Ruth Bader Ginsburg recognized that dismantling patriarchy was necessary not only for women’s liberation, but for all of us to have the freedom to thrive regardless of gender. That certainty drove her strategy during the eight years she spent as director of the ACLU Women’s Rights Project, which she co-founded with Brenda Feigen in 1972.
No case better encapsulated Ginsburg’s strategy in the 1970s than that of Charles Moritz. Moritz was solely responsible for the care of his elderly mother, but he had been denied a caregiving tax deduction because he was an unmarried man. By representing him, Ginsburg was able to show male judges that sex discrimination hurt men as well as women. And, because the case originated in tax court, it allowed Ginsburg and her beloved husband Marty, a tax specialist, to collaborate on work as well as life.
The government’s defense in the case backfired spectacularly. It pointed to a hefty list of federal statutes that, like the one that disadvantaged Moritz, expressly distinguished between women and men. Ginsburg couldn’t possibly be right about the tax law, argued the government, because if she was, then hundreds if not thousands of other laws would be unconstitutional, too. Ginsburg prevailed, and the list – known as “Appendix E” – became WRP’s playbook as Ginsburg and her colleagues systematically took aim at laws that discriminated on the basis of sex.

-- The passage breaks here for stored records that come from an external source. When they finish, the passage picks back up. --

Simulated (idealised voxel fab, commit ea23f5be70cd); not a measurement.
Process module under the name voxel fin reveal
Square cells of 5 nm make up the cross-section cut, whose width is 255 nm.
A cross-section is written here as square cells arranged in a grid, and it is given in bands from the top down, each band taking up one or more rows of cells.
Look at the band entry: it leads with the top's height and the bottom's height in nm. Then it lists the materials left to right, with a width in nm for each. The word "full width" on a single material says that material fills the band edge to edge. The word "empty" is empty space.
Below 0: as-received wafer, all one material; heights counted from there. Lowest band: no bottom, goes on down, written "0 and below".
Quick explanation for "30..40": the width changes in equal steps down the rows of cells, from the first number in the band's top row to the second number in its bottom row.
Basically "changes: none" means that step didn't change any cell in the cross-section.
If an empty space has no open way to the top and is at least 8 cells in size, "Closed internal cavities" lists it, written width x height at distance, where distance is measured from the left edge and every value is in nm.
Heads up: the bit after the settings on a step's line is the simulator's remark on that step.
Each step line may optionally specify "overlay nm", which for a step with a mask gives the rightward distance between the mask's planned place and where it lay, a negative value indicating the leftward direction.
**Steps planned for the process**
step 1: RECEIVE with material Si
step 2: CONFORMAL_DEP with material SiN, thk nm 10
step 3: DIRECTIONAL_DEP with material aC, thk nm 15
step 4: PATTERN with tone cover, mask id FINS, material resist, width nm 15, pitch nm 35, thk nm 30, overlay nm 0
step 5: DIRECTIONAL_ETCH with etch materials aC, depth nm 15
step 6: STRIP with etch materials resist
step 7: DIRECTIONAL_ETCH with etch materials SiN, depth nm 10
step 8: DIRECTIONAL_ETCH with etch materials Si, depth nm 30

While Ginsburg succeeded in establishing that the government could not condition benefits on sex, the private sector has been slow to catch up. In recent years, WRP has challenged employer policies premised on the generalization that women are the primary caregivers at home and has fought for men and women to be entitled equally to benefits like parental leave to care for newborn children. Men’s full participation in early days of parenting can lead to more equitable family roles over the long haul.
Ginsburg knew that, in order for women to step out of caregiving roles, men would have to step into them. That’s not to say that Ginsburg prioritized work outside the home over work within it. To the contrary, it was her fervent hope that everyone could share equally in the joys and labor of family life.
I had the opportunity to interview Justice Ginsburg in what turned out to be one of her final public appearances. Knowing that she had often been asked how she balanced her own career with parenting, I wondered whether anyone had ever asked her husband about how he achieved work-life balance. Unfortunately, Marty wasn’t there to speak for himself, having died a decade earlier. Instead, I asked Ginsburg what advice she would give to men who are working and parenting. “One of the saddest things about men’s lives is that they’re out there working,” she answered, “and one day their children are grown and they didn’t have any real part in raising them.”
I remembered Ginsburg’s remarks in that moment on Friday evening when we learned, as the sky went dark and a new year began according to the Jewish calendar, that she had died. Just as childhood is fleeting, so too she had left us too soon. We at the ACLU will use each day to carry forward her legacy.